Equity markets within the region and across the globe had a good trading run last week. Most of them even put in their finest performances.
The Nikkei or Japan’s benchmark index, for instance, was reported to have risen “for the 14th straight session on Friday to post its longest winning streak in over 50 years.”
Wall Street also capped the week with strong performances as both its S&P 500 and Dow Jones Industrial Average (DJIA) indexes were on a “six-week winning streak.”
Last Tuesday, the DJIA breached the all-time high 23,000 psychological mark. The momentum was maintained up to the end of the week.
On Friday, however, trading was already mixed. In Europe, “Germany’s DAX and the FTSE 100 of British shares finished flat, while the CAC 40 in France added 0.1 percent.”
“In Asia, Japan’s benchmark Nikkei 225 finished less than 0.1 percent higher; South Korea added 0.7 percent, while Hong Kong’s HangSeng index rebounded 1.2 percent after a big sell-off the day before,” a report added.
Here at home, the Philippine Stock Exchange index (PSEi) also did well. Like the DJIA on Tuesday, the PSEi was able to hit an all-time record session high of 8,586.73.
Like the other major markets, the local bourse did not also escape serious sell-offs. The rebounds that followed were also similarly weak. If they were ever positive, they were barely enough to put share prices back on positive territory.
By Friday, the obvious was already happening: Many of the markets were either about to or were already losing steam. In our case, by the time it closed at 8,420.95, the market has already suffered a weekly loss of 26.99 points or 0.32 percent.
Doomsday Clock
Trying to look for sensible explanations, the Doomsday Clock is one indicator that could possibly provide some plausible answers as to why the market was behaving that way.
I have mentioned this Doomsday Clock before. Understanding what it is doing now should be interesting especially with the barbs traded between North Korean leader Kim Jong-un and US President Donald Trump. The threats they are throwing at each other are unsettling, especially for the market.
The Doomsday Clock is a representation on the likelihood of a global nuclear war. It was conceived and maintained since 1947.
The members of the Science and Security Board (SASB), comprised of a select group of globally recognized leaders, are tasked “to set the hands of the Doomsday Clock.” They specifically “focus on nuclear risk, climate change and emerging technologies.”
The closer the minute hand is to 12:00, the closer the world is to a catastrophe.
Bottom line spin
In 1991, the United States and Russia made “deep cuts” in the number of strategic nuclear weapons they have deployed. It was the end of the Cold War. Thus, the Doomsday Clock was set back to 17 minutes to midnight.
Nineteen years later, or in 2010, the clock was adjusted to six minutes to midnight. This was because of the dangers posed by climate change and concern that little or only pockets of progress are felt in the field to combat the problem. Thereafter, “developing and industrialized countries agreed to take responsibility for carbon emissions and to limit global temperature rise to 2 degrees Celsius.”
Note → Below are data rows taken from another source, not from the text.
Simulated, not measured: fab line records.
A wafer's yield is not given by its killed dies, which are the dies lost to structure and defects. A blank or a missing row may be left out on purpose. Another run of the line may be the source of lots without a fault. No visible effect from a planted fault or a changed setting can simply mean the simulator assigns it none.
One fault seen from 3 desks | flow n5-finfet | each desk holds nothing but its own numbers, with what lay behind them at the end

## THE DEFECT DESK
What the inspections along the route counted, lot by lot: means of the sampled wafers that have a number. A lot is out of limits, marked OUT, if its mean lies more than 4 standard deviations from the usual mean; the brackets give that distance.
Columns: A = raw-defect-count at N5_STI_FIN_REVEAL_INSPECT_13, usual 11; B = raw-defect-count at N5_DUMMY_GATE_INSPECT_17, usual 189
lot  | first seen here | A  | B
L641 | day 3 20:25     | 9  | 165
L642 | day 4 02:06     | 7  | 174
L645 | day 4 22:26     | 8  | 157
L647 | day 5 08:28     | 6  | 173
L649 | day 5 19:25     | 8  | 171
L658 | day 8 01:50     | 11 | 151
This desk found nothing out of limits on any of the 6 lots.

Five years later, the hand of the clock was drastically moved to an alarming three minutes to midnight. SASB’s bulletin took issue on the “extraordinary and undeniable threats made to the continued existence of humanity” because of “unchecked climate change, the global program on nuclear weapons modernizations and the outsized collection of nuclear weapons arsenals.”
This year, the hand of the clock was moved to 2.5 minutes to midnight, unless “actions must be taken very soon,” the SASB warned. The geopolitical flashpoints unfolding around the globe today have apparently heightened the risk of a nuclear war.
When an Armageddon expert was asked if this could be because of the Kim Jong-un-Donald Trump dare, he said: “I’m not concerned. President Trump is unpredictable, unexpected, but I don’t think he’s insane.”